Hardcores were sorry to see the old workhorse put down. But the new pair of lifts addresses several old complaints. The Basin Express loads from the heart of the village between the Mill Building and the Quad. It’s no longer necessary to boot pack up the hill or ride the Quad and ski down for access to the south ridge.

The Basin Express unloads about 300 yards north of the old midway after a 4-minute ride. Convenient access and quick transport make it easier for beginners to bail on the bunny hill and expand their horizons on the wide-open gentle cruisers surrounding the terrain park.

Total ride time to the south ridge has also been cut. The new Lakeview Triple takes off from the old midway and climbs the remaining 700 feet of vertical to the top in 4 1/2 minutes. Chair One, if you were lucky to get a rare non-stop ride, took about 12 minutes.

Wormington was born in Canada in 1920, got his first pair of skis for a dollar and skied the backcountry around Kimberly, British Columbia, as a kid.

“I’ve been around, you know,” he said. “But the snow hasn’t changed. The skiing was just as good back then as it is now if you liked powder.”

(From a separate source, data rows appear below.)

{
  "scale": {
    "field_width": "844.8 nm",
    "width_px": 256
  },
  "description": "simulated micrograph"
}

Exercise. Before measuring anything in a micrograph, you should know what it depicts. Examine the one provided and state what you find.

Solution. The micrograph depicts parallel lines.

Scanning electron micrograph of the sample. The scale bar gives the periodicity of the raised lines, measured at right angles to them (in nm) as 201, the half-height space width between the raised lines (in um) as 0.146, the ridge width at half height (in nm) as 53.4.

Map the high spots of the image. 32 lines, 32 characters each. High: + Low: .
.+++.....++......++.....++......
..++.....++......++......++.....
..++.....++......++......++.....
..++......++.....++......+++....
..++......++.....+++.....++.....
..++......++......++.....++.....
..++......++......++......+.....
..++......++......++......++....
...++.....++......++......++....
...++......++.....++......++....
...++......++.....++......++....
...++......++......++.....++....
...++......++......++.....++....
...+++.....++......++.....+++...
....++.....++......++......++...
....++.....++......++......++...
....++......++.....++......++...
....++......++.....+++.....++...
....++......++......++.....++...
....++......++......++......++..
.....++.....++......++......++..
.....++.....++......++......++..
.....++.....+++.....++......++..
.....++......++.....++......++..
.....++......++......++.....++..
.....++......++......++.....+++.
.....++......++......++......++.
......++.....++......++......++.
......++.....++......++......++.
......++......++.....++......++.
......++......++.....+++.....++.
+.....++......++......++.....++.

At age 16, Wormington started clearing a slope below the old North Star mine with an ax, a crosscut saw and any friend he could talk into helping. Eventually he finished a run to the top, built a cabin at the base and founded the Kimberly Ski Club.

Wormington enlisted in the Canadian army during World War II. He landed at Normandy and spent his first winter away from the mountains fighting in the Battle of the Bulge. After the war Cominco, operators of the North Star mine, hired Wormington to turn his fledgling ski club into the ski area known today as Kimberly.

In 1963, members of a group with a vision for Schweitzer came up to Kimberly and talked Wormington into starting from scratch once again to build their dream.

“Back then Sandpoint was just a little logging town,” he said. “They wanted to improve the economy, get the locals to go skiing, get the school kids to stick around and start a business instead of going to other places.”

Wormington showed up for work just after the road to the resort was finished. Back then it was a muddy slog. Construction of Chair One was under way. He supervised everything from clearing timber, building the lodge, installing power, hiring staff and marketing the resort.

In a matter of months Chair One was running and Wormington was greeting visitors in the $150,000 lodge designed by Spokane architect Grand Groesbeck. Lift tickets cost $2.50.

Wormington left Schweitzer in 1977 after building it into the signature North Idaho ski area. He then managed Mt. Spokane for 12 years and spent the remainder of his career building ski lifts throughout North America.

He hasn’t skied since his wife, Elsa, died, but Wormington still visits Schweitzer a few times a week with his alpine rescue dog, a Czechoslovakian shepherd named Astra. For years he had said Chair One’s 600 people-per-hour capacity wasn’t enough and should at least be doubled.

Today the Basin Express and Lakeview Triple tandem increase skier capacity to 3,200 people per hour. Wormington said he has been thinking about taking up skiing again to be on the mountain with his great-grandkids.